This has not changed in Solr 8 too, which for 76 fields gives a very large
payload. So I will keep this custom code for now.

On Fri, Jan 29, 2021 at 12:28 PM Kerwin <ke...@gmail.com> wrote:

> Hi David,
>
> Thanks so much for your reply.
> hl.weightMatches was indeed the culprit. After setting it to false, I am
> now getting the same sub-second response as Solr 6. I am using Solr 8.6.1
> (<luceneMatchVersion>8.6.1</luceneMatchVersion>)
>
> Here are the tests I carried out:
> hl.requireFieldMatch=true&hl.weightMatches=true  (2458 ms)
> hl.requireFieldMatch=false&hl.weightMatches=true (3964 ms)
> hl.requireFieldMatch=true&hl.weightMatches=false (158 ms)
> hl.requireFieldMatch=false&hl.weightMatches=false (169 ms) (CHOSEN since
> this is consistent with our earlier setting).
>
> Thanks again, I will inform our other teams as well doing the Solr upgrade
> to check the CHANGES.txt doc related to this.
>

Re: Performance issue with Solr 8.6.1 Unified Highlighter does not occur on Solr 6.

Posted by Kerwin <ke...@gmail.com>.
Hi David,

Thanks so much for your reply.
hl.weightMatches was indeed the culprit. After setting it to false, I am
now getting the same sub-second response as Solr 6. I am using Solr 8.6.1
(<luceneMatchVersion>8.6.1</luceneMatchVersion>)

Here are the tests I carried out:
hl.requireFieldMatch=true&hl.weightMatches=true  (2458 ms)
hl.requireFieldMatch=false&hl.weightMatches=true (3964 ms)
hl.requireFieldMatch=true&hl.weightMatches=false (158 ms)
hl.requireFieldMatch=false&hl.weightMatches=false (169 ms) (CHOSEN since
this is consistent with our earlier setting).

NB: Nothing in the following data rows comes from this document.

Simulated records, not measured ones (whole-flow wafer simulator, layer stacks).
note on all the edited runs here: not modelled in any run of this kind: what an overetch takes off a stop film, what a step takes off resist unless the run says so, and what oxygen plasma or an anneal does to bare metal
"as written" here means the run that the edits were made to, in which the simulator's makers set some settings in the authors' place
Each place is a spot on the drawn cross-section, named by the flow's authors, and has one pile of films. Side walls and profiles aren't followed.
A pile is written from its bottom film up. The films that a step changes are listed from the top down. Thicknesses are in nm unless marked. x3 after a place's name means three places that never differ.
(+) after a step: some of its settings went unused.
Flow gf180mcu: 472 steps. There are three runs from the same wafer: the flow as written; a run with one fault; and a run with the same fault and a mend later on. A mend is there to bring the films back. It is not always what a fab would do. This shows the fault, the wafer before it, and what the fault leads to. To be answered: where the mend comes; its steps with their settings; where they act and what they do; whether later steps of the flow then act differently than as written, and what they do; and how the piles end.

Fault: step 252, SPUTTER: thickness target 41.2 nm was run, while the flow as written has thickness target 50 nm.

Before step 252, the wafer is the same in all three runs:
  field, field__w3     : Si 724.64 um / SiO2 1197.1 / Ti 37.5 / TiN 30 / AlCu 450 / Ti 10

Thanks again, I will inform our other teams as well doing the Solr upgrade
to check the CHANGES.txt doc related to this.

Re: Performance issue with Solr 8.6.1 Unified Highlighter does not occur on Solr 6.

Posted by David Smiley <ds...@apache.org>.
Hello Kerwin,

Firstly, hopefully you've seen the upgrade notes:
https://lucene.apache.org/solr/guide/8_7/solr-upgrade-notes.html
8.6 fixes a performance regression found in 8.5; perhaps you are using 8.5?

Missing from the upgrade notes but found in the CHANGES.txt for 8.0
is hl.weightMatches=true is now the default.  Try setting it to false.
Does that help performance much?  It's documented on the highlighting page
of the ref guide:
https://lucene.apache.org/solr/guide/8_7/highlighting.html#the-unified-highlighter

You might want to try toggling hl.requireFieldMatch=true (defaults to
false).  For a query with dismax, it makes no semantic difference since all
clauses target all fields, unless users know how to query only specific
fields and do that.  It may impact performance significantly when there are
many fields.  Try a matrix of toggling this and hl.weightMatches (2x2=4
tests).

~ David Smiley
Apache Lucene/Solr Search Developer
http://www.linkedin.com/in/davidwsmiley


On Wed, Jan 27, 2021 at 2:20 AM Kerwin <ke...@gmail.com> wrote:

> Hi,
>
> While upgrading to Solr 8 from 6 the Unified highlighter begins to have
> performance issues going from approximately 100ms to more than 4 seconds
> with 76 fields in the hl.q  and hl.fl parameters. So I played with
> different options and found that the hl.q parameter needs to have any one
> field for the performance issue to vanish. I do not know why this would be
> so. Could you check if this is a bug or something else? This is not the
> case if I use the original highlighter which has same performance on Solr 6
> and Solr 8 of ~ 1.5 seconds. The highlighting payload is also mostly same
> in all the cases.
>
> Prior Solr 8 configuration with bad performance of > 4sec
> <str name="hl.q">{!edismax qf="field1 field2 ..field76" v=$qq}</str>
> <str name="hl.fl">field1 field2 ..field76</str>
>
> Solr 8 configuration with original Solr 6 performance of ~ 100 ms
> <str name="hl.q">{!edismax qf="field1" v=$qq}</str>
> <str name="hl.fl">field1 field2 ..field76</str>
>
> Other highlighting parameters
> <str name="hl">true</str>
> <str name="hl.method">unified</str>
> <str name="hl.fragsize">200</str>
> <str name="f.resume.content.hl.bs.type">WORD</str>
> <str name="hl.bs.language">en</str>
> <str name="hl.snippets">10</str>
>
> If I remove the hl.q parameter altogether, the performance time shoots up
> to 6-7 seconds, since our user query is quite large with more fields and is
> more complicated, I suspect.
>